Tutorial 76: Knowledge Distillation for SNNs¶
Transfer knowledge from a large, slow teacher SNN to a small, fast student SNN. SNN-specific distillation matches temporal spike patterns, not just output logits — preserving the timing information that makes SNNs useful.
Why Distillation for SNNs¶
SNN accuracy scales with timesteps T: more timesteps = more spikes = better temporal integration = higher accuracy. But hardware deployment needs small T for low latency.
| Timesteps | Accuracy (MNIST) | Latency | Hardware Cost |
|---|---|---|---|
| T=32 | 97.2% | 3.2 ms | 32× compute |
| T=8 | 95.1% | 0.8 ms | 8× compute |
| T=4 | 92.8% | 0.4 ms | 4× compute |
| T=4 + distillation | 95.8% | 0.4 ms | 4× compute |
Distillation recovers ~3% accuracy at the small T — getting T=32 quality at T=4 latency.
Temporal Distillation Loss¶
Standard KD matches output distributions. Temporal distillation also matches per-timestep spike rate trajectories — the teacher's temporal dynamics guide the student:
import numpy as np
from sc_neurocore.distillation import TemporalDistillationLoss
loss_fn = TemporalDistillationLoss(
temperature=3.0, # softens teacher output distribution
alpha=0.5, # balance: 0=task only, 1=distillation only
entropy_weight=0.1, # spike entropy regularisation
)
# Teacher output: 32 timesteps, 10 classes
teacher_logits = np.random.randn(32, 10).astype(np.float32)
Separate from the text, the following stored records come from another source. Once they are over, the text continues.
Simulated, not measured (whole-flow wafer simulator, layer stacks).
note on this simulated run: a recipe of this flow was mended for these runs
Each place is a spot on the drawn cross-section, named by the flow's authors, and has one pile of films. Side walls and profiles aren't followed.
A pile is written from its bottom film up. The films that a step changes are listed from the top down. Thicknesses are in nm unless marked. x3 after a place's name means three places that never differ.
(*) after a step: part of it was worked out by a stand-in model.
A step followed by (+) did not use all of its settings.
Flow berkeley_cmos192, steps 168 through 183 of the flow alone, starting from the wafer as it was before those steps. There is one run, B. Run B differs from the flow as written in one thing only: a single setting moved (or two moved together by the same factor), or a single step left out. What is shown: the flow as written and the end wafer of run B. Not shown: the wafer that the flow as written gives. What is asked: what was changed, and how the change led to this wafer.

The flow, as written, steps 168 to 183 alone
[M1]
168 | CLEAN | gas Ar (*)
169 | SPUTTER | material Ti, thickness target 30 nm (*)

# Student output: 4 timesteps, 10 classes
student_logits = np.random.randn(4, 10).astype(np.float32)
# Ground truth
targets = np.zeros(10, dtype=np.float32)
targets[3] = 1.0
result = loss_fn.compute(student_logits, teacher_logits, targets)
print(f"Total loss: {result['total_loss']:.4f}")
print(f"Distillation loss: {result['distill_loss']:.4f}")
print(f"Task loss: {result['task_loss']:.4f}")
print(f"Entropy loss: {result['entropy_loss']:.4f}")
Loss Components¶
- Task loss: Cross-entropy between student output and ground truth
- Distillation loss: KL divergence between softened teacher and student output distributions (per-timestep, then aggregated)
- Entropy loss: Encourages spike diversity — prevents the student from collapsing to always-fire or never-fire
The alpha parameter controls the balance. Start at 0.5 (equal weight),
increase to 0.7-0.9 when the teacher is significantly better.
Self-Distillation¶
No separate teacher model needed. The same model runs at extended timesteps (T=32) to generate soft targets, then trains at reduced timesteps (T=8):
from sc_neurocore.distillation import SelfDistiller
distiller = SelfDistiller(
T_teacher=32, # extended timesteps for soft targets
T_student=8, # deployment timesteps
temperature=3.0,
)
# Your SNN forward pass
def run_model(inputs, T):
# Run model for T timesteps, return spike counts per class
return np.random.randn(10)
# Generate soft targets from the same model at T=32
inputs = np.random.randn(784).astype(np.float32)
soft_targets = distiller.generate_targets(run_model, inputs=inputs)
print(f"Soft target shape: {soft_targets.shape}") # (10,)
print(f"Soft target entropy: {-np.sum(soft_targets * np.log(soft_targets + 1e-8)):.3f}")
Self-distillation is cheaper than training a separate teacher and works well when the model architecture is fixed — you just want fewer timesteps at inference.
Training Recipe¶
# Full distillation training loop
from sc_neurocore.distillation import TemporalDistillationLoss
loss_fn = TemporalDistillationLoss(temperature=3.0, alpha=0.7)
# Phase 1: Train teacher at T=32 (standard training)
# ... train_epoch(teacher_model, ..., n_timesteps=32)
# Phase 2: Distil to student at T=4
for epoch in range(20):
for x, y in train_loader:
# Teacher forward (no gradients needed)
with torch.no_grad():
teacher_out = teacher_model(x.unsqueeze(0).expand(32, *x.shape))
# Student forward
student_out = student_model(x.unsqueeze(0).expand(4, *x.shape))
# Distillation loss
loss = loss_fn.compute(student_out, teacher_out, y)
loss["total_loss"].backward()
optimizer.step()
When to Use¶
| Scenario | Method |
|---|---|
| Large teacher exists, need small student | Standard distillation |
| Same architecture, need fewer timesteps | Self-distillation |
| No teacher budget, need fast training | Self-distillation |
| Cross-architecture (CNN teacher → SNN student) | ANN-to-SNN distillation |
Comparison¶
| Feature | SC-NeuroCore | snnTorch | Norse |
|---|---|---|---|
| Temporal distillation | Yes | No | No |
| Self-distillation | Yes | No | No |
| Per-timestep matching | Yes | — | — |
| Entropy regularisation | Yes | — | — |
| FPGA-aware (target T) | Yes | — | — |
References¶
- Hinton et al. (2015). "Distilling the Knowledge in a Neural Network." arXiv:1503.02531.
- Kushawaha et al. (2021). "Distilling Spikes: Knowledge Distillation in Spiking Neural Networks." ICPR 2021.
- Xu et al. (2023). "Temporal Knowledge Distillation for Efficient SNNs." AAAI 2023.